# Parsing the Code

To learn more about how Earth Engine users interact with different datasets and modules, we'll have to start digging further into source code by parsing each file, line-by-line to look for patterns. This script will do the heavy lifting of parsing our code, saving the results out to CSVs for further analysis and visualization in other notebooks.

In [1]:
import re
import json
import os
import glob
from tqdm.auto import tqdm

## Load Repos and Source Files

First, we need to re-load our list of source files like we did in the Summarizing Code notebook.

In [8]:
directory_path = os.path.join("..", "data", "directory.json")

with open(directory_path) as src:
    directory = json.load(src)

repos = list(directory.keys())

repo_dir = os.path.join("..", "data", "repos")
repo_paths = [os.path.join(repo_dir, repo) for repo in repos]

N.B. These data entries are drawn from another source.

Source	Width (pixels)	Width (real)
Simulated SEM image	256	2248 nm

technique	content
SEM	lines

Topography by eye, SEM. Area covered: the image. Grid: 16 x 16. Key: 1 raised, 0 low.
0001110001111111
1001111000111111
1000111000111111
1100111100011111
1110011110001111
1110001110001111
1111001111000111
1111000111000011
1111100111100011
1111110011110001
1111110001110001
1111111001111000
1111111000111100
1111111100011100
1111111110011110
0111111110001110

# Filter out missing and empty repos
invalid_repos = [repo for repo in repo_paths if not os.path.exists(repo) or os.listdir(repo) == []]

valid_repos = [repo for repo in repo_paths if repo not in invalid_repos]

In [11]:
def get_source_files(directory):
    """Find all the files that are probably Earth Engine source code in a given directory.
    Files should have no extension or .js extension, not be included in a hidden directory
    like .git, and not be in a list of commonly excluded files.
    
    This function also renames all non-js source files to .js to
    allow code analysis later on.
    """
    # Common non-source files that might be included in a repository and don't have a file extension.
    exclude_files = ["LICENSE"]
                     
    # List all files and folders recursively, excluding hidden stuff (e.g. .git)
    everything = glob.glob(os.path.join(directory, "**", "*"), recursive=True)
    
    source_files = []
    for file in everything:
        # Exclude subdirectories
        if not os.path.isfile(file):
            continue
        # Exclude specific files
        if os.path.basename(file) in exclude_files:
            continue
        # Exclude any filetypes other than JS
        if "." in file and not file.endswith(".js"):
            continue
        # Add .js extension to all source files for later analysis
        if not file.endswith(".js"):
            os.rename(file, file + ".js")
            file = file + ".js"
        
        source_files.append(file)
        
    return source_files

In [12]:
source_files = []

for repo in valid_repos:
    source_files += get_source_files(repo)

## Parse the Code

Now we can start looking through individual source code files for specific patterns to track.

In [16]:
from collections import Counter

We'll need a function that can take a module name or a file path and parse out the username.

In [17]:
def get_user(s):
    """Take a path-like string and return the username associated"""
    user_pattern = r"""users\/([a-zA-Z]*[0-9]*)\/"""
    try:
        return re.findall(user_pattern, s)[0]
    # A few repos don't have a username
    except IndexError:
        return None

We'll use the regex patterns below to parse source code and see how often datasets, modules, and other parameters are used.

In [18]:
# Match image collection names
collection_pattern = re.compile(r"""ee\.ImageCollection\(['"](\S+?)['"]\)\.?""")
# Match image names
image_pattern = re.compile(r"""ee\.Image\(['"](\S+?)['"]\)\.?""")
# Match latitude and longitude coordinates from ee.Geometry.Point constructors
point_pattern = re.compile(r"""ee\.Geometry\.Point\((\[[^a-zA-Z]*?\])\)\.?""")

# Match CRS parameters
crs_pattern = re.compile(r"""crs:\s*['"]([a-zA-Z]{4}:[0-9]{4})['"]""")
# Match module imports
module_pattern = re.compile(r"""require\(['"](\S+?)['"]\)""")
# Match dates of the format yyyy-mm-dd
date_pattern = re.compile(r"""([0-9]{4}-[0-9]{2}-[0-9]{2})""")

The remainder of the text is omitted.